Given below are two statements: Statement I: The identification of Ni²⁺ is carried out by dimethyl glyoxime in the…

🧠 Two Facts From the DMG Test

The dimethylglyoxime (DMG) test for $\mathrm{Ni^{2+}}$ is one of the most-asked qualitative tests in JEE.

Statement I — Identification of $\mathrm{Ni^{2+}}$ uses DMG in the presence of $\mathrm{NH_4OH}$: TRUE. The alkaline medium deprotonates one $-\mathrm{OH}$ on each DMG, allowing the chelate to form. Without $\mathrm{NH_4OH}$ the rosy-red precipitate $\mathrm{Ni(DMG)_2}$ does not form.

Statement II — DMG is a bidentate neutral ligand: TRUE in JEE convention. The neutral DMG molecule (before deprotonation) coordinates through two N atoms — bidentate. (After deprotonation in the actual nickel complex it's anionic, but as a free ligand it's classified as a neutral bidentate per NCERT.)

Both correct → option (3).

🗺️ The Ni–DMG Picture

Two DMG molecules wrap around $\mathrm{Ni^{2+}}$ in a square-planar geometry. Each DMG donates through 2 N atoms → CN = 4. The deprotonated $-\mathrm{O^-}$ of one DMG hydrogen-bonds to $-\mathrm{OH}$ of the other, locking the planar structure. Net result: insoluble rosy-red $\mathrm{Ni(DMG)_2}$.

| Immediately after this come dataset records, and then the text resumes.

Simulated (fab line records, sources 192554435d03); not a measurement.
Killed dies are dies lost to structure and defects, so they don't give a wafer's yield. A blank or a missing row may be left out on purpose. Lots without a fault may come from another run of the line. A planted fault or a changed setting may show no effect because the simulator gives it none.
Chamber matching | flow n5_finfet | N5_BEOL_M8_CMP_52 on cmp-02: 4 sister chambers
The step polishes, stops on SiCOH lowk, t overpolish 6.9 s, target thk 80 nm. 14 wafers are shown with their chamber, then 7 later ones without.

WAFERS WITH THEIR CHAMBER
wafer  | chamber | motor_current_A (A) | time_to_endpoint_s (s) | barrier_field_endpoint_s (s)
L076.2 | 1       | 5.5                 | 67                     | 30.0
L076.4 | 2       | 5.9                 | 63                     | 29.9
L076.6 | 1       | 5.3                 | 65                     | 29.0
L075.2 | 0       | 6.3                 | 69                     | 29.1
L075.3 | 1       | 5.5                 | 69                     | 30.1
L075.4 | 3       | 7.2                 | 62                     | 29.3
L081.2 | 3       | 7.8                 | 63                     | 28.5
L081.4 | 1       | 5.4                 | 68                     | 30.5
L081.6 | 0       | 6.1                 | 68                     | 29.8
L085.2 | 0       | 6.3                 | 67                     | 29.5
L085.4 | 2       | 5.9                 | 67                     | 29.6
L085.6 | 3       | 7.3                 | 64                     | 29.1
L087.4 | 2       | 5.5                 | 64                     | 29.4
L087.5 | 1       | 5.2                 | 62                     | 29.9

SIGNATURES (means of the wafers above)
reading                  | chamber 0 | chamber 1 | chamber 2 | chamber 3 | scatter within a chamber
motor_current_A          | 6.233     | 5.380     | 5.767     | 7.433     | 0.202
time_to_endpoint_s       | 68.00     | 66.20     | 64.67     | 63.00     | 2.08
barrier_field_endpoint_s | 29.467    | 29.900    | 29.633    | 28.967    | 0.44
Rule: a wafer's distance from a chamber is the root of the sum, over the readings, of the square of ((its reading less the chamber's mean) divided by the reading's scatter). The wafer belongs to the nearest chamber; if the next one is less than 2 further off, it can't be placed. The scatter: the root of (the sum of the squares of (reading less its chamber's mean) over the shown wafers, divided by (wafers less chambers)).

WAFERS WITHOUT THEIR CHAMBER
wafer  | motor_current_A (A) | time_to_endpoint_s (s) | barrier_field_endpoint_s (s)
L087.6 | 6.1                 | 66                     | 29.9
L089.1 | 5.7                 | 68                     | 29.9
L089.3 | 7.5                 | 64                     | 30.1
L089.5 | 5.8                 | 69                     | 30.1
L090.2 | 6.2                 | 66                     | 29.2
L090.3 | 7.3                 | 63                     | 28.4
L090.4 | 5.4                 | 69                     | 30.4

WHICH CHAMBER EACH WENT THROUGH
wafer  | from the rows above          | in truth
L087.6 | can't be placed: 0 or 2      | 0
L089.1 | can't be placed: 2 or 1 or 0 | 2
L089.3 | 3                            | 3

⚡ The "Rosy-Red Precipitate" Anchor

DMG + $\mathrm{Ni^{2+}}$ + $\mathrm{NH_4OH}$ → rosy-red precipitate. This colour-cue is itself an answer choice in many MCQs.

⚠️ Bidentate, Not Monodentate

Each DMG has two nitrogens (the two oxime nitrogens). Counting only one — or counting through oxygens — is the typical slip. Stick to N-N as the donor pair.

$\boxed{\text{Answer: (3) Both statements true}}$